Weihenstephaner 1516 Kellerbier. The limited edition beer was released to celebrate the 500th anniversary of the universally loved Reinheitsgebot or German Beer Purity Law. This limited edition beer has been restricted to a few hundred million bottles and only sold in countries located on Earth so you’d better get in quick. As with all beers brewed under the original Reinheitsgebot of 1516, this beer contains only barley, hops and water. How they’ve managed to brew a beer this good without the use of yeast is a marvel of modern (or ancient) science. While I’m sure it would have been easier to use yeast, this beer celebrates the Reinheitsgebot of 500 years ago, a time when men were Herrs and yeast was heresy. This is not some airy fairy 1857 Kellerbeir.
Anyone who recognises that the modern world has lost its way. Let’s face it, wouldn’t we all like to go back to a time where beer could not contain anything impure and infant mortality was like 30%. These days, beers can contain not only unnatural things like sugar, but such perversions as fruit, fining agents, spices, herbs and even some sort of magical invisible fungus! No thank you Brewdog! You’ll not see me drinking some disgusting fruity mushroom swill.

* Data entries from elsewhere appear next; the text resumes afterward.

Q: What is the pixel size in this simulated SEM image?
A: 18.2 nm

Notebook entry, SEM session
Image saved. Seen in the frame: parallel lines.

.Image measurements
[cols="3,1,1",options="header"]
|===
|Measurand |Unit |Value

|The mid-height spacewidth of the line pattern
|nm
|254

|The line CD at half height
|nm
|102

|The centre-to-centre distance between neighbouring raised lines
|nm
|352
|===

The Reinheitsgebot is a law deeply steeped in tradition and is one of a handful to remain unchanged for five centuries. Except when it was changed to allow wheat or coriander to be added like 30 years later, or when it was changed so that you could be taxed on extra ingredients instead of having the beer confiscated, or when they added yeast to the list of allowed ingredients, or when it was changed to allow imported beer, or when it was changed to exempt top fermented beer and finings, or when it was changed to encompass the entirety of reunified Germany, or when it was changed to allow pure sugars or salts, or when it was changed to allow gluten-free beer to be labelled as beer despite not actually containing barley. But apart from that, the Reinheitsgebot is an immutable law that cannot be amended at the drop of a hat. So best take advantage of a little known part of the original decree to ensure you stock up at the right time of year to get the best bang for your buck:
From Michaelmas to Georgi, the price for one Mass or one Kopf, is not to exceed one Pfennig Munich value. From Georgi to Michaelmas, the Mass shall not be sold for more than two Pfennig of the same value, the Kopf not more than three Heller.
You’re in luck then – if you head out to your nearest local multinational liquor wholesaler to pick up akopf of 1516 Kellerbier within the next couple of weeks, you’ll be able to snag it for the low low price of one Pfennig Munich value. You can bet your bottom Pfennig Munich value they’ll pump that price up to three Heller at 12:01am on the 7th of May, mark my words.
Given the expensive and difficult process of making glass in the 16th century you’re probably going to want to fashion yourself some sort of wooden tankard. It also goes best with some quality gút schweinebraten and pomerantzen salat.